Okay, so I realize that the songfic challenge that
cynical_sweaterand I proposed never really...well, ended. LOL. I completely apologize for that. I'm gonna talk to her and see if we can decide amongst ourselves whether or not we'll go back and do voting again. (I love it how we're so organized, lmao.) We probably will, but we've both been really busy lately, so life has once again thwarted us. I'll keep you guys updated.
piratehatter, I haven't forgotten about the drabble I owe you for winning the last contest. Your request was "Spring," right? I'm gonna try and get right on that. However, my inspiration for fic-writing has just come back to me (and my job keeps getting in the way), so hopefully I'll have that out to you soon. Don't worry. It'll be awesome. (I can't guarantee it'll be a drabble, though. I suck at writing short things. My shortest thing is my newest piece, which is three pages on MS Word.)

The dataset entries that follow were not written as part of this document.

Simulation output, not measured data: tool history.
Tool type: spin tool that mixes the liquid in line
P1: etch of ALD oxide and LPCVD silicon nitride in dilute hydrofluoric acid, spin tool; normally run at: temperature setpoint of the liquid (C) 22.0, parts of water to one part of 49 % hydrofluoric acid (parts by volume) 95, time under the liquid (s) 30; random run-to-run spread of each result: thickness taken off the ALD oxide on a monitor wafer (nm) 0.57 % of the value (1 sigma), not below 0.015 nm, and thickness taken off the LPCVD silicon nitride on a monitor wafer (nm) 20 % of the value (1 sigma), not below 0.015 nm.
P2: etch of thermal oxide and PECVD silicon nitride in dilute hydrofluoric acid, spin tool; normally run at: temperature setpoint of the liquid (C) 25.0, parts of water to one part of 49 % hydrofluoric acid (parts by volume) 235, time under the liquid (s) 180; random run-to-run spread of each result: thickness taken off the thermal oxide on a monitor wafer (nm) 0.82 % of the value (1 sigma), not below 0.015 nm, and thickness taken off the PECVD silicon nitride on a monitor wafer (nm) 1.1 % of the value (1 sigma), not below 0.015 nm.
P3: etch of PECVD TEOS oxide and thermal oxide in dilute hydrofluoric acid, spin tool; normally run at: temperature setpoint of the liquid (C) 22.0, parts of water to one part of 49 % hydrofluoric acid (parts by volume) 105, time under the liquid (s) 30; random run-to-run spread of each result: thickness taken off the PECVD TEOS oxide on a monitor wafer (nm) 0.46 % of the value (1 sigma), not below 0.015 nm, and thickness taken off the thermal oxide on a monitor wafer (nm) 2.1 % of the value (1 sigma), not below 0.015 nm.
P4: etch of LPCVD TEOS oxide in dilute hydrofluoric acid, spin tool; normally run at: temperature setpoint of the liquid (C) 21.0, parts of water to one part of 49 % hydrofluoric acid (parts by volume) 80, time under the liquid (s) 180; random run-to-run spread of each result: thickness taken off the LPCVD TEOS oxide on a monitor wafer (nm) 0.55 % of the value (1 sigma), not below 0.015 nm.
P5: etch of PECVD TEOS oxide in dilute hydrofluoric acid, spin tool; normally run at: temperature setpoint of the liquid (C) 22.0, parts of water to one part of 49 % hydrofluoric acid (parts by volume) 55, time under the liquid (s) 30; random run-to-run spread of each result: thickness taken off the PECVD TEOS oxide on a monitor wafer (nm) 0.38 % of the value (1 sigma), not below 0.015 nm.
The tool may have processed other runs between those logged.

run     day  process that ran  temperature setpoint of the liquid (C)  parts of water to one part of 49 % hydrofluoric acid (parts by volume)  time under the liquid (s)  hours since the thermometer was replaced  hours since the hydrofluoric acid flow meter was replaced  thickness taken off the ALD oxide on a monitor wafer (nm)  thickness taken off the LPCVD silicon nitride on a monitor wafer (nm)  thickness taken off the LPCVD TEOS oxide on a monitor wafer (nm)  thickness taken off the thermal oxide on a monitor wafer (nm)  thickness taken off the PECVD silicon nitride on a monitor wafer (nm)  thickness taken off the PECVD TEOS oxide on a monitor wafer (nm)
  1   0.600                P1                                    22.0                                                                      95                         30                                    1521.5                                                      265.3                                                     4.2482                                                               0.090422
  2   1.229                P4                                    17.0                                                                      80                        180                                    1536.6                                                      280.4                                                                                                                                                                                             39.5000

Finally, the real point of this post. I, despite knowing that the challenge ended a long time ago, wrote a new Ben/Riley songfic. I was driving home from work the other day, heard this song on the radio, and the idea hit me like a truck dead on. However, again, it's another first for me. Complete and total angst. (I'm a happy-ending kind of girl. I like it when things work out in the end.) So, it's unbeta'd by anyone but MS Word's spell checker, but I think you'll enjoy. (Let me know? I'm a review-a-holic.)
EDIT: I just realized that I totally forgot to put up the form that tells you all about my story, lol. So, I'm adding it.
Title: Right Here Waiting
Author: astronomylover
Rating: K+
Pairing: Ben/Riley (but, in this case, it's sorta unrequited)
Disclaimer: Sadly, I don't own them. But I do own a car now!
Summary: Going on a picnic is enough to make anybody happy, right? Well, not if you're Riley Poole, and you're in love with someone who's in love with someone else. These are his thoughts on the situation at hand.
“Right Here Waiting”
I hate it when the weather mocks me. It seems to do that a lot these days. Maybe it’s just because I’m forced to see my best friend with that … woman. You’d think the Scary Declaration Lady would disappear once we returned the Declaration, but no. She had to hang around, and not in the same sense that the Head of the FBI did to make sure we weren’t gonna pull anything else. No, she’s hanging onto Ben…literally.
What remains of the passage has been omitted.